The fabric is a taffeta alternating between light green and a gradient of deep turquoise to orange covered in black supplementary warp floats. The ground structure of the fabric is a balanced plain weave, using white wefts and colored warps. The black stripes are created with supplementary warp floats that float above seven structural wefts for a width of 6 warps. The floats are tied down underneath one weft to create small lines that show the gradient colors beneath. The flowers are made visible by moving the floats to the reverse so the ground fabric is shown. Details on the flowers are made by floating the structural, white wefts for short spaces. The black stripes are edged in bright magenta in a 7/1 warp-faced satin weave. The satin floats are not supplementary.

The selvedge along the left edge of the lower, left-most piece is pressed under and basted 1/4 inch from the crease. It is basted with a running stitch in white Z-spun 2-ply S thread. Though there is no seam between the left-most piece and the next piece, there is evidence that there was at one point. Both edges are selvedges, and the remaining thread is white A-spun 2-ply S, which is present in the other current seams, indicated this removed seam is from the same piecing. The left edge had a 1/4 inch allowance while the right edge had a 3/8 inch allowance.

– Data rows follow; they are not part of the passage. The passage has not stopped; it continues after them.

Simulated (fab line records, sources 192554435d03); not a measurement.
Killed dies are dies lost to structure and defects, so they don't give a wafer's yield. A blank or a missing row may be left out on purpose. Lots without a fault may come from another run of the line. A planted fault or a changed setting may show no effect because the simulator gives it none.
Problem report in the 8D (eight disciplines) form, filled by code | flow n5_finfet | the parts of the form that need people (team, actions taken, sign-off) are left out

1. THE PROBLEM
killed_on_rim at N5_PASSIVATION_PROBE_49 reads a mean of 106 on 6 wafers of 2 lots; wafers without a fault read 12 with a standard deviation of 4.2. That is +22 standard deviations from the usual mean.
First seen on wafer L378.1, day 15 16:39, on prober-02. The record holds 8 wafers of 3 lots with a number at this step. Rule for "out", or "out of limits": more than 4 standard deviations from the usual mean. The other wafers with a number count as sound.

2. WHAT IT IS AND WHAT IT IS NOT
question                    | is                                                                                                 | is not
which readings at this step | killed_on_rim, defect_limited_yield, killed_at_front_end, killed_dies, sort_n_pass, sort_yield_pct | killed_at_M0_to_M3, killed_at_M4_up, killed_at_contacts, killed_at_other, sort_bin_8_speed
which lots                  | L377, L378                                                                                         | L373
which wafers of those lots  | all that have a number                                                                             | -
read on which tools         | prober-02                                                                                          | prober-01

The next seam to the right is only intact for 9 inches, starting 10 inches from the upper, horizontal seam. It is held in the same Z-spun 2-ply S as seen in the last seam and simply basted together with long running stitches. The right-most seam is closed at the top for 8 1/2 inches, then open for 24 3/4 inches, then closed for 6 3/4 inches, then open until the bottom (3 1/2 inches). It too is basted with long running stitches in the same thread.
The right-most seam of the upper portion is made along two cut edges instead of selvedges.

There is evidence of a creased seam approximately 1 inch from the right edge of the right-most upper piece. A pressed-under seam is also evident across the top of the entire object. Though it is no longer pressed under on the right 3 pieces, the seam was once held by a thin Z-spun 2-ply S white thread. Stitch lines are evident along the top and bottom of the horizontal seam, 3/8 inch from where the seam is now.

A rust-colored Z-spun 2-ply S thread is inserted into the second-to-the-right lower piece and can also be seen the seam to the left of that piece. The thread is thicker than that used for the basting. There is also a bright yellow Z-spun 2-ply S thread inserted into the right-most on the 6th stripe from the left. Close to the rust-colored thread, a thin, white Z-spun 2-ply S thread is inserted into the seam. This may be the original construction thread.

There are 8 stitch lines evident at the bottom of the lower right piece, 5 stitch lines in the piece to the left of that, and one stitch line in the piece to the left of that. Several of the stitch lines cross the seams, which may suggest that the lower piece are arranged in their original configuration.